Friday, October 12, 2012

"Game Changing" Images From The Mars Rover Curiosity

I thought for sure that the national airwaves would be buzzing endlessly about the discovery of river-worn pebbles by the Mars rover Curiosity on September 27. The announcement was made to the usual temporary fanfare and faded away predictably in unceremonious fashion. I guess that is the price we pay to live in this info-charged, "what-have-you-done-for-me-lately" world. If our attention spans get any shorter there will be nothing in the solar system that amazes us.

Well not for this old rock-hound, who remains duly impressed a full two weeks after the announcement was publicized. This truly is the smoking gun for the former presence of running water on Mars. Previous studies have shown that minute amounts of water still reside near the Martian poles and perhaps beneath the Martian surface elsewhere. But this is verifiable and visible evidence that rivers once ran on Mars! (A River Ran On It).

In this posting, I include images released by NASA with their own captions beautifully describing each one (I modified the captions slightly to reduce redundancy). The full story as posted on the NASA web site can be read and accessed here. Wow! This is really impressive. Stay tuned to NASA and this blog for more fantastic discoveries from Mars.

Where Water Flowed Downslope

This image shows the topography, with shading added, around the area where the rover Curiosity landed on Aug. 5 PDT (Aug. 6 EDT). Higher elevations are colored in red, with cooler colors indicating transitions downslope to lower elevations. The black oval indicates the targeted landing area for the rover known as the "landing ellipse," and the cross shows where the rover actually landed.

An alluvial fan, or fan-shaped deposit where debris spreads out downslope, has been highlighted in lighter colors for better viewing. On Earth, alluvial fans often are formed by water flowing downslope. New observations from Curiosity of rounded pebbles embedded with rocky outcrops provide concrete evidence that water did flow in this region on Mars, creating the alluvial fan. Water carrying the pebbly material is thought to have streamed downslope extending the alluvial fan, at least occasionally, to where the rover now sits studying its ancient history.

Remnants of Ancient Streambed on Mars

NASA's Curiosity rover found evidence for an ancient, flowing stream on Mars at a few sites, including the rock outcrop pictured here, which the science team has named "Hottah" after Hottah Lake in Canada’s Northwest Territories. It may look like a broken sidewalk, but this geological feature on Mars is actually exposed bedrock made up of smaller fragments cemented together, or what geologists call a sedimentary conglomerate. Scientists theorize that the bedrock was disrupted in the past, giving it the titled angle, most likely via impacts from meteorites.
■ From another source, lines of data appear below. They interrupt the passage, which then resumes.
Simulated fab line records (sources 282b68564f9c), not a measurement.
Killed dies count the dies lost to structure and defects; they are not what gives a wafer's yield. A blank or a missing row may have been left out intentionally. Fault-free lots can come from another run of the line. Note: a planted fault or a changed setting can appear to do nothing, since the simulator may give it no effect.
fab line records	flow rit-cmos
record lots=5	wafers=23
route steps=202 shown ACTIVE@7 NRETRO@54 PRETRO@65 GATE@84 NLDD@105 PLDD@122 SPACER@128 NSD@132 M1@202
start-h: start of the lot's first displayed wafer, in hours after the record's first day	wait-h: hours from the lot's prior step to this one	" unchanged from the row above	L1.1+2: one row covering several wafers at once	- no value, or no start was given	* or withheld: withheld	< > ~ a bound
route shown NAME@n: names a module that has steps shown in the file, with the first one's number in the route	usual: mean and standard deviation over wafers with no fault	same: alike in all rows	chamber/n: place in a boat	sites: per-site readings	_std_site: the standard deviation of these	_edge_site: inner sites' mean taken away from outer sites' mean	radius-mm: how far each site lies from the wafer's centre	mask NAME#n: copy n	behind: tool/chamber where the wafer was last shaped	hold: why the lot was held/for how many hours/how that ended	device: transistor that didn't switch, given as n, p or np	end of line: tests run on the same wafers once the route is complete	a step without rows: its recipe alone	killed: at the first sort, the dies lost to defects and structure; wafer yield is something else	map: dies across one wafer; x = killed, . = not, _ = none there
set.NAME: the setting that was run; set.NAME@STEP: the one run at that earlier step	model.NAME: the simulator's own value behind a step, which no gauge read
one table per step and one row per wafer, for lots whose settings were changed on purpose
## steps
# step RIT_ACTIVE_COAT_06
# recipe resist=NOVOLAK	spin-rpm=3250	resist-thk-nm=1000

The key evidence for the ancient stream comes from the size and rounded shape of the gravel in and around the bedrock. Hottah has pieces of gravel embedded in it, called clasts, up to a couple inches (few centimeters) in size and located within a matrix of sand-sized material. Some of the clasts are round in shape, leading the science team to conclude they were transported by a vigorous flow of water. The grains are too large to have been moved by wind. This image mosaic was taken by Curiosity's 100-millimeter Mastcam telephoto lens on its 39th Martian day, or sol, of the mission (Sept. 14, 2012 PDT/Sept. 15 GMT).




Close-up view of Hottah

A close-up view of Hottah reveals more details in the outcrop. Broken surfaces of the outcrop have rounded, gravel clasts, such as the one circled in white, which is about 1.2 inches (3 centimeters) across. Erosion of the outcrop results in gravel clasts that protrude from the outcrop and ultimately fall onto the ground, creating the gravel pile at left.



2 comments:

Gaelyn said...

Seems like water could indicate some form of life.

Joe Dirt said...

It would be interesting to know how sediment transport by water on Mars compares to transport by the same amount/velocity on Earth. I'm guessing the water on Mars can do more work with less water due to the lesser gravity and atmospheric density but maybe the effects of lesser gravity would be negated because both the water and sediment are affected equally. I recall a figure from a paper dealing with saltation and eolian transport on Mars (Iverson et al., 1976) showing much higher wind speeds were required on Mars to move sediment of a given size than on Earth due to the lower atmospheric density. I'm curious how fluvial transport would differ.